In March of 2010, then-Attorney General Cuomo reported that 22 arrests had been made after investigations into Northwoods Rehabilitation and Extended Care Facility in Troy, NY and Williamsville Suburban Nursing Home in Amherst, NY. Surveillance footage played key roles in both investigations, revealing instances of alleged neglect and conduct endangering residents.

Proponents of video cameras understand that, without surveillance, much of the abuse and neglect that is occurring may never be discovered. In addition to uncovering instances of mistreatment, many hope that cameras, coupled with posted notices of surveillance, will prevent abuse and neglect from occurring in the first place.

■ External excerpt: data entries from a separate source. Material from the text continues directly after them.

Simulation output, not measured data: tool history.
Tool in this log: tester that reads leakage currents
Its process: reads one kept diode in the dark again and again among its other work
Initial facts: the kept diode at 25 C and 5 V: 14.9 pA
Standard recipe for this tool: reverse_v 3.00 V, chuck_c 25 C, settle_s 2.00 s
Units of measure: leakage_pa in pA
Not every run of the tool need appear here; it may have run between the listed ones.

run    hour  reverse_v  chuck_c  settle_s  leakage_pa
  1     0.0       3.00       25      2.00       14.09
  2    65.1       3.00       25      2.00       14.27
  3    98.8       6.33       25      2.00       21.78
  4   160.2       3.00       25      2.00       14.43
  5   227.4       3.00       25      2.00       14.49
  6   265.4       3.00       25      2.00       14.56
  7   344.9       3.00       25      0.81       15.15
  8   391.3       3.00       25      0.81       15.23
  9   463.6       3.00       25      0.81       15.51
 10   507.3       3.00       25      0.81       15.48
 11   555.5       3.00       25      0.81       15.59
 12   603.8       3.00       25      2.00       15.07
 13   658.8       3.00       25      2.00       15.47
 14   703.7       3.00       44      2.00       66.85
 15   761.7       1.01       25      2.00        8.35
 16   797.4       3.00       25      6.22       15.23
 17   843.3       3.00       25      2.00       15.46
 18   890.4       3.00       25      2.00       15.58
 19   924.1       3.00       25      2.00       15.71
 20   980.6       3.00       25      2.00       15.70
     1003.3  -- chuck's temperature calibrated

However, nursing home surveillance has encountered opposition. Opponents claim that these cameras are an invasion of privacy. A frequently used argument against the use of cameras is that the monitoring infringes not only on the rights of a loved one, but also the rights of fellow residents. Cameras may catch residents during their most intimate moments, such as when they are dressing or undressing. Some nursing home operators also believe surveillance may reduce staff morale, claiming that it may become more difficult to hire and retain caretakers if they constantly feel threatened by the monitoring of video cameras (CNA’s Cost and Benefits of Video Surveillance).

These arguments against video monitoring may be valid. But is slightly less privacy worth the potential reduction in abuse and neglect, along with the peace of mind gained by residents and their families? With the right rules and regulations, I think so.